"Hyde in Hollywood" gets off to a less than rousing start. The sets have that unreal, two-dimensional stagy feel that never looks quite right on television. That only emphasizes the actors' excessive theatricality that never sounds quite right on television.
And it turns out this play is about playwrights, or, even worse, it's by a playwright writing about Hollywood screenwriters, so you figure the disdain will continue dripping off every character for two hours.
But, stick with this PBS "American Playhouse" presentation because once you get by the roadblocks of these conventions, you discover a work of great depth and unusual resonance. "Hyde in Hollywood," a play by Peter Parnell, will be on Maryland Public Television, channels 22 and 67, tonight at 10 o'clock.
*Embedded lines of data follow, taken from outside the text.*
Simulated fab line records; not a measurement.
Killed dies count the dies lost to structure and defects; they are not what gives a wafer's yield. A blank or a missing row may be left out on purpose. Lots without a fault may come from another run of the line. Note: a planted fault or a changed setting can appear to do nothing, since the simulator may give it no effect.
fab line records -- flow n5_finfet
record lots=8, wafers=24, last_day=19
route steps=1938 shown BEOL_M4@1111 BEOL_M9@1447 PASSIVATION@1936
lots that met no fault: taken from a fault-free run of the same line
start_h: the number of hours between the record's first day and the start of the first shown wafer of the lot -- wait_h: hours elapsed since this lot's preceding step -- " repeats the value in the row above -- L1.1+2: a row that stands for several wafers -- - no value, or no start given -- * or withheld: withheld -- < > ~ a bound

The story, set in 1939, is essentially the struggle between a young, brash, egotistical and, apparently, enormously talented actor/director named Julian Hyde and an ambitious celebrity gossip columnist who never goes by any name other than Hollywood Confidential. They call him H.C. for short.
Hyde is married to a beautiful star who is mysteriously murdered under the Hollywood sign at the play's beginning. That, of course, sets H.C. to snooping around the life of this enfant terrible, and eventually he discovers that Hyde is desperately hiding his homosexuality.
Hyde manages to stay in the closet but only by propping the door closed with an unethical bargain. Then he attempts to have the last word by making a movie about a gossip columnist, playing the lead role himself as a virtual impersonation of Hollywood Confidential.
Meanwhile, fueled by his growing amount of insider material, H.C. has risen to national prominence, not just as a purveyor of gossip but as a moral leader fighting the sin and degradation of Hollywood.
The two are thus set on a collision course that would have ramifications far beyond the borders of Tinsel Town.
Parnell has sprinkled his script with direct and indirect references to actual stars. You hear bits of gossip about people like Clark Gable, and the dead woman's last name is Todd, an obvious reference to Thelma Todd, a Hollywood comedian who died in mysterious circumstances.
These serve as a doorway into the resonance of reality throughout "Hyde in Hollywood." For instance, it is evident that Hyde -- a young genius, actor and director, with total control over his films -- echoes the career of Orson Welles. And the film Hyde is making is the same sort of aggressive roman a clef that Welles made about William Randolph Hearst, "Citizen Kane."
But beyond those parallels are the clear references to every sort of witch hunt that has gone on -- and is going on -- in this nation. The character of H.C. could be based on Joseph McCarthy, Jesse Helms or a dozen other such figures who have sprung up to protect us from ourselves throughout the history of our artistic and personal freedom.
And Hyde's response -- sacrificing his integrity to save his art, then trying to justify that by using his art to do good -- was that of so many who have given in to pressures such as the blacklist. Just look at what Budd Schulberg wrote in "On the Waterfront." Indeed, Hyde's name takes on two meanings as he is hiding the fact that he is gay and ultimately acts to save his hide.
Finally, "Hyde in Hollywood" becomes a commentary on the fine line between image and reality, one of the essential questions about any sort of art, particularly these days. Both Hyde and H.C. appear to be something very different from what they are, but that appearance is actually much more powerful than their reality, so perhaps it is also more important.
Parnell ends the play by letting us know that they are, despite their opposing roles, two of a kind, though he does tilt the scales toward his own profession in a denoument that is a virtual copy of a scene from "Citizen Kane."
Robert Joy, who was in "Desperately Seeking Susan," is able to capture Hyde's vulnerable ambition, while Keith Szarabajka makes H.C. a low-life who finds himself driving down the high road. Peter Frechette, who was so good in "thirtysomething," is wasted as a playwright working with Hyde, apparently a role that was supposed to serve as Hyde's conscience but is never developed.
"Hyde in Hollywood" is set in a time when the movie legends were at the height of their fantastic development. Its message is valid for any age when those who would entertain us or lead us are willing to sell their souls to the imagemakers.
"Hyde in Hollywood"
*** A brash young genius filmmaker with something to hide squares off against an ambitious gossip columnist in 1939 Hollywood.